Differentiation – Meeting student needs, not teacher needs.

Differentiation is a bit of a buzz word at the moment, but the more it is talked about, the more we are expected to do it, and why shouldn’t we?

Differentiation really is key to ensuring your students are getting the learning your students need, at their level and with the support or extension they need.

So what exactly is differentiation?

Differentiation means tailoring instruction to meet individual needs. Whether teachers differentiate content, process, products, or the learning environment, the use of ongoing assessment and flexible grouping makes this a successful approach to instruction. – Carol Ann Tomlinson (http://www.readingrockets.org/article/what-differentiated-instruction).

Differentiation is all about making sure we are continually teaching students at their point of need. Yet for some reason, there are still many of us who just don’t get this.

When working with teachers on differentiation, I often find myself having to explain that differentiation does not mean just doing a different activity. Differentiation is not just having the more able students work by themselves or having the struggling students taken out for support.

Differentiation is something we consciously plan for by making informed decisions using summative data. Not something we do ad-hoc because a student can’t complete what we have planned or because a child finished early. It is something we plan for.

This means, as teachers, we need to be considering in advance what our students can currently do, what we want our students to know, what we want them to be learning and what we need to teach to make that happen.

Now not every student will be at the same place, with the same interests, or learn in the same way. This is where differentiation comes in.

So how do we do this? Well it is all linked to the learning.
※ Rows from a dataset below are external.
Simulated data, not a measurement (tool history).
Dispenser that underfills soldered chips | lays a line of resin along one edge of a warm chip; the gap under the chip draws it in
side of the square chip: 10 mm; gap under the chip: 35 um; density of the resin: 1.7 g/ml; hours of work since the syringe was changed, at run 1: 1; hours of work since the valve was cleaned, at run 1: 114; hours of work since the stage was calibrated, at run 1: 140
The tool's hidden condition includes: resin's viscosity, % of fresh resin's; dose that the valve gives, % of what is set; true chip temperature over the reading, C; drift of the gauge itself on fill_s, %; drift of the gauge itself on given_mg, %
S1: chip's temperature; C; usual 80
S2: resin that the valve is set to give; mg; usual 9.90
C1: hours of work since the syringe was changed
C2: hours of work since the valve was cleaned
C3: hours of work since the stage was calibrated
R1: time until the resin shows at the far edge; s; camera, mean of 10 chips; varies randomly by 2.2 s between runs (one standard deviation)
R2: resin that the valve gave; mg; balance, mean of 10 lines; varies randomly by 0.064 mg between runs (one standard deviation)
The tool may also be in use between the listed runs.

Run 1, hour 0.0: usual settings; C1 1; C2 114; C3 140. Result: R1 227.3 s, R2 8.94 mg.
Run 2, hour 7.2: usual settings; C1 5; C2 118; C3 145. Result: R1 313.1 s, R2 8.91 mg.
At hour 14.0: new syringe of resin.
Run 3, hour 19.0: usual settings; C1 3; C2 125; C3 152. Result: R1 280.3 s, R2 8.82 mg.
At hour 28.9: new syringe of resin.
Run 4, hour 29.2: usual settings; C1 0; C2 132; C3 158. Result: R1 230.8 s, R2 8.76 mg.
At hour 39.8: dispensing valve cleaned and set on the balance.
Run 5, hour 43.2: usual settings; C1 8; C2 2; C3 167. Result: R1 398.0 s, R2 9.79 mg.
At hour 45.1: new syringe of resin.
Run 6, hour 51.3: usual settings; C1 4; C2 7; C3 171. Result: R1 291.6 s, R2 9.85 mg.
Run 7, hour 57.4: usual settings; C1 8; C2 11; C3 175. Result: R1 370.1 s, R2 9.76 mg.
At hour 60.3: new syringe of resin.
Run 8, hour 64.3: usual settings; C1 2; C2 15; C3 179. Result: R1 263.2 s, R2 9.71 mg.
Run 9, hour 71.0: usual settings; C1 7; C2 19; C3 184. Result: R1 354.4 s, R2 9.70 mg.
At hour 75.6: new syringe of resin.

Take 2 digit addition in year 3 for example, some students will know this already, some will still be using concrete materials and some are working on using a written method – so this is how you differentiate. You give the students what they need. Teach the addition lesson, but differentiate. Those who want or need counters can use them, those who are using a number line can do that, and maybe some are ready to move onto more efficient mental strategies.

Give students what they need – not what you want them to need.